Malmö airport still ranked fifth in Sweden; gets Wizz Air link with Belgrade; Norwegian new on Stockholm route
Malmö Airport serves Sweden’s third city and ranks as fifth-largest airport in the country after Stockholm Arlanda, Gothenburg Landvetter, Stockholm Skavsta and Stockholm Bromma.
The airport’s passenger numbers have not recovered to its pre-9/11 levels, when annual passenger numbers exceeded two million. Furthermore, the inauguration of the road and train bridge across the Oresund Strait in 2000 improved connections between South Sweden and nearby Copenhagen Airport, creating further competition for Malmö Airport. In 2001, KLM consolidated at Copenhagen Airport and dropped its Malmö route.
Attracting low-cost carriers and charter; Wizz Air growing
The airport has, however, had some success in attracting low-cost carriers, targeting both the local South Sweden market and functioning as a small and efficient low-cost secondary airport for the nearby Danish capital. Between 2000 and 2007, Ryanair served the airport, at its peak in 2007 with five routes.

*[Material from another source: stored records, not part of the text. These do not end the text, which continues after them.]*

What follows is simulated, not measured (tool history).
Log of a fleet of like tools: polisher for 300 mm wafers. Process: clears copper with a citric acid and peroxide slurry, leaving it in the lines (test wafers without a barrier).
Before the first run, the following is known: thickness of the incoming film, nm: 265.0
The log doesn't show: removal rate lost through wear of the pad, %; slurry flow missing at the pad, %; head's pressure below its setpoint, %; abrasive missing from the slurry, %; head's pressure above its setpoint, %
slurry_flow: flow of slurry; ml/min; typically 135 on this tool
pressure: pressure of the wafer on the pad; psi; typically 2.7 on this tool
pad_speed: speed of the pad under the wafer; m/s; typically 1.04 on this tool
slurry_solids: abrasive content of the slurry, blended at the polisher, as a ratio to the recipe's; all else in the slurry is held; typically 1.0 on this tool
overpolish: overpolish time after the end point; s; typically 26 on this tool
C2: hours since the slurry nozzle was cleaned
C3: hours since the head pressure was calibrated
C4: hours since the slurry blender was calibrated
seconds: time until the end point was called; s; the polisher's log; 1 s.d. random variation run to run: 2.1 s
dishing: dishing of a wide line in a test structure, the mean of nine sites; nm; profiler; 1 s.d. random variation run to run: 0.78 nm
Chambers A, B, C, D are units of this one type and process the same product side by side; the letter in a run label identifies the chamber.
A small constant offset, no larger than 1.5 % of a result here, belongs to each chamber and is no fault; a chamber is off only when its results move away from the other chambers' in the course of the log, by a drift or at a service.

Wizz Air has steadily increased its presence in Malmö since the airline’s entry in 2004. Although services from Prague were dropped in September this year and the Poznan route operated for 10 months only in 2008, the airline now operates an entire five routes to the airport; from Budapest, Gdansk, Warsaw, Katowice as well as the Belgrade route launched in the last week.
Other airlines targeting Malmö’s ethnically mixed population are Viking Hellas, which offers flights to Erbil and Sulaymaniyah in Iraq, as well as Cham Wings Airlines, which flies to the Syrian capital Damascus.
60% of the airport’s international traffic is charter traffic. In the last year, the tour operator Solresor’s airline Primera has added Sharjah in the UAE and Lamezia Terme in Italy to its network and next year will bring new charter services to Enfidha in Tunisia and Naples in Italy.
Increased competition in dominant domestic market as Norwegian enters
Domestic traffic makes up 60% of the airport’s traffic with the major trunk route to Stockholm making up the majority. Malmö Aviation flies 91 times a week to Stockholm Bromma, while SAS and Norwegian serve Stockholm Arlanda with 53 and 17 weekly flights respectively. Norwegian launched its route as recently as at the beginning of this month. Previous operators to have broken the SAS/Malmö Aviation duopoly have included low-cost carriers FlyMe (2004-2007) and Sterling (2007-2008).
The dominance of business travel to the domestic network reveals itself in Malmö Airport’s seasonality profile. In a typically Scandinavian fashion, the airport’s domestic passenger numbers decline in June, only to collapse completely in the holiday month of July and only partly recover in August. Meanwhile, the international traffic peaks in July, as the largely leisure-oriented international network brings local holidaymakers abroad.
It is evident that domestic traffic took the greatest hit in April, as the volcanic ash cloud caused a 35% decline to domestic passenger numbers, while international passengers only fell by 10% on the previous year.